Is Anne Frank Responsible for the Scourge of Moral Relativism?
This essay argues that she is (via FFF):
Since the 1960s, every single even slightly educated American schoolchild has read Anne Frank’s luminous diary. During the Anne Frank lessons, most teachers spend an inordinate amount of time reiterating Anne’s most famous words, written on July 15, 1944, exactly two years after she and her family went into hiding to escape the Nazis:
It’s a wonder I haven’t abandoned all my ideals, they seem so absurd and impractical. Yet I cling to them because I still believe, in spite of everything, that people are truly good at heart. It’s utterly impossible for me to build my life on a foundation of chaos, suffering and death. I see the world being slowly transformed into a wilderness, I hear the approaching thunder that, one day, will destroy us too, I feel the suffering of millions. And yet, when I look up at the sky, I somehow feel that everything will change for the better, that this cruelty too shall end, that peace and tranquility will return once more. [Emphasis mine.]

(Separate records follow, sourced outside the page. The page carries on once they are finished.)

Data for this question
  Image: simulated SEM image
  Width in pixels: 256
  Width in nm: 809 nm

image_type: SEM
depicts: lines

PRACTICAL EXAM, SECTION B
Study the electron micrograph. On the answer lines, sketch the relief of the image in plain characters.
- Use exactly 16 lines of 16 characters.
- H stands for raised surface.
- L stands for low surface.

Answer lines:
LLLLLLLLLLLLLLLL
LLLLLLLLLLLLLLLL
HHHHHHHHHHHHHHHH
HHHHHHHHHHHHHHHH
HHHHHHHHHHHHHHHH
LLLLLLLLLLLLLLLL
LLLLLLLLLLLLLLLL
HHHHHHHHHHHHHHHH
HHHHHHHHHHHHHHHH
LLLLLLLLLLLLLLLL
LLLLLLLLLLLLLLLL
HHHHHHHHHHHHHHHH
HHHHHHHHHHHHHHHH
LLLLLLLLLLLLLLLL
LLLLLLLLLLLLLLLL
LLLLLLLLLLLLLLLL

Thanks to those words, Americans accept that “people are truly good at heart.” This belief creates a syllogism, one that sees Americans claiming that it must be a lie when someone dares to claim that another group doesn’t meet certain moral absolutes. How can there be moral absolutes when all “people are truly good at heart”?
The problem with this post-1960s syllogism is that Anne Frank was completely and totally wrong.
Agreed. But don't blame it on Anne. Blame it on those who derived the wrong message from her diary. The brilliant author and critic Cynthia Ozick nailed it in 1997, I think, when she wrote this:
Her extraordinary diary, published in 1947 as "Anne Frank: The Diary of a Young Girl," which records the time Anne spent in hiding from the Nazis, is a self-aware work of youthful genius. But its reputation for uplift is nonsense. The diary has been bowdlerized, distorted, transmuted, reduced; it has been infantilized, Americanized, sentimentalized, falsified, kitschified, and, in fact, blatently denied. Among the falsifiers have been dramatists and directors, Anne's own father, Otto Frank, and the public, both readers and theatregoers, all over the world. The diary is not a song to life-- rather it reveals the easy destructibility of the human spirit; it is the vehicle that has accomplished mankind's almost universal obtuseness about the dark lessons of Auschwitz. The diary's keen lens is helplessly opaque to the diarist's explicit doom--and this opacity, replicated in young readers, has led to shamelessness. The sentimentalists say that the children of the world own Anne Frank, but is that right? One can look at the astonishingly embarrassing 20-year correspondence, published in 1995 under the title "Love, Otto," between Cara Wilson, a Californian born in 1944, and Otto Frank. Wilson's simplistic identification with Anne reduces the meaning of Anne's life and work. And Otto is complicit in this shallowly upbeat view of history. If Anne Frank has been made into an "icon," it is because of the Pulitzer Prize-winning play derived from the diary--a play that rapidly achieved worldwide popularity, and framed the legend even the newest generation has come to believe in.